Posted: Sun Oct 09, 2016 2:25 pm
When calculating the de broglie wavelength will the problem always specifically say to "calculate the de broglie wavelength?" if not how do we know when to use it?

### Re: De Broglie Wavelength

Posted: Sun Oct 09, 2016 2:27 pm
You use the de Broglie wavelength when calculating the wavelength for a particle that has mass, such as an electron.

### Re: De Broglie Wavelength

Posted: Sat Jul 01, 2017 9:25 pm
Will frequency always be given in problems that ask to calculate wavelength?

### Re: De Broglie Wavelength

Posted: Sun Jul 02, 2017 9:24 pm
The De Broglie equation doesn't require frequency?? Unless you meant velocity, in which case yes that should be given if the wavelength is unknown.

### Wavelength

Posted: Sun Jul 02, 2017 9:43 pm
in quantum mechanics description of an atom, it was mentioned that e- have discrete energies with only certain wavelengths allowed inside an atom... will this be given or are we required to find it?

### Re: De Broglie Wavelength

Posted: Sun Jul 02, 2017 9:50 pm
by using De Brogile's equation will it be able to tell us if the wavelength is constructive or destructive

### Re: De Broglie Wavelength

Posted: Sun Jul 02, 2017 9:57 pm
would we ever need to calculate De Brogile's Wavelength to find if its an allowed energy level or not allowed energy level?

### Re: De Broglie Wavelength

Posted: Fri Oct 13, 2017 11:27 am
What does it intuitively mean when we find the wavelength of large everyday objects? For example, in problem 1.35, what does it really mean when we compare the wavelengths of a 60kg person vs an 80kg person? Or if we calculate the wavelength of a baseball traveling 92 mph in problem 1.39? Do these have real-world application? Will we ever have to know what this means or just calculate the value?
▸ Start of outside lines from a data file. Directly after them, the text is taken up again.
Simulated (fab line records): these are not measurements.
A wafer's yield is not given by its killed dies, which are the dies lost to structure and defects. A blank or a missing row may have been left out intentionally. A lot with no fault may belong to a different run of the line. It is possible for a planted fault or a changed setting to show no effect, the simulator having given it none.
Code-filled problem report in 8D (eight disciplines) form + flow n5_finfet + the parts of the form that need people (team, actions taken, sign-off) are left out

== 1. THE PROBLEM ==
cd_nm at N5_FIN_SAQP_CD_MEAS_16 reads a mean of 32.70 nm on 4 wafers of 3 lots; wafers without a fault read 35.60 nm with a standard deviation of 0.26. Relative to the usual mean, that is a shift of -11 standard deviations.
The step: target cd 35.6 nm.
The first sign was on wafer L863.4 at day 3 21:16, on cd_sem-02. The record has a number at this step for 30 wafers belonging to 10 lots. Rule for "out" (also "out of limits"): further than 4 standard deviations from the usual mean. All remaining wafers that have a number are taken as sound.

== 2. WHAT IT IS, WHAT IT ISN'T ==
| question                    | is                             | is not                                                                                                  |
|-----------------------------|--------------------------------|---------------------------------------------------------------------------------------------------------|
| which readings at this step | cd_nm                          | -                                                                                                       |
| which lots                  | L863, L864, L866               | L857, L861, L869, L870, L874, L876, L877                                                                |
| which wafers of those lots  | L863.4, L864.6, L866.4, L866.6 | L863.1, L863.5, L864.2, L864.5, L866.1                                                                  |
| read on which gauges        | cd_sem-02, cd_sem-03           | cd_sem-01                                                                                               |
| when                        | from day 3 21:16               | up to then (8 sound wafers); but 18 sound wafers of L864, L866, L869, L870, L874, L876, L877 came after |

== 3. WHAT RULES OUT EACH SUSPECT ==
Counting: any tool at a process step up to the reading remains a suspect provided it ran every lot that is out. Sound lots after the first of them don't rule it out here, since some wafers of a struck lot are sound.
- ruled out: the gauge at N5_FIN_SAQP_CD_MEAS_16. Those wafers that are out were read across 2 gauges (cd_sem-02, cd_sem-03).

### Re: De Broglie Wavelength

Posted: Mon Oct 16, 2017 9:20 am
The wavelength of an object directly relates to how energetic the wave is. Being able to calculate and knowing the wavelength is helping in determining how "powerful" the wave is and if it is safe (radio, microwave, visible light, etc.) or dangerous (gamma rays, x-rays, UV radiation).

### Re: De Broglie Wavelength

Posted: Mon Oct 16, 2017 11:23 am
What is the smallest wavelength that can be detected?

### Re: De Broglie Wavelength

Posted: Mon Oct 16, 2017 5:23 pm
Isn't it approx. 420nm?

### Re: De Broglie Wavelength

Posted: Tue Oct 17, 2017 9:45 pm
An important thing to note: photons don't have mass! That's why none of the other formulas include mass or velocity. You'll know when to use de broglie because you'll be given mass or velocity and it's the only formula that you can plug this into to find wavelength. Hope this helps!

### Re: De Broglie Wavelength

Posted: Wed Oct 18, 2017 10:25 am
Calculating the de Broglie wavelength will not tell you if it is constructive or destructive. It just simply tells you how long the wavelength is.

### Re: De Broglie Wavelength

Posted: Wed Oct 18, 2017 10:31 am
In 1.35, assuming the velocities of the two people are similar, I think the problem is just trying to show the relationship between the de Broglie wavelengths of two objects of the same speed but different masses, that being that the object with the smaller mass will have the larger de Broglie wavelength.
In terms of 1.39, I think this problem is mainly aimed at unit conversion and then using the appropriate converted units in the de Broglie equation. However, as seen in some of the online module questions for de Broglie, you are sometimes asked whether the wavelength is detectable or not. This is the only application I could think of.

### Re: De Broglie Wavelength

Posted: Fri Oct 20, 2017 2:12 pm
When dealing with the De Broglie wavelength, usually the question will include a velocity or a mass of the particle being used (or say that it's an electron or something else with a known mass). This equation deals with particles that are not moving at the speed of light, so if the particle discussed is not a photon, and asks for energy, velocity, or mass while giving the value for the other two of those it is likely De Broglie.

### Re: De Broglie Wavelength

Posted: Tue Nov 05, 2019 6:23 pm
At what de Broglie wavelength can the wavelike properties be detected?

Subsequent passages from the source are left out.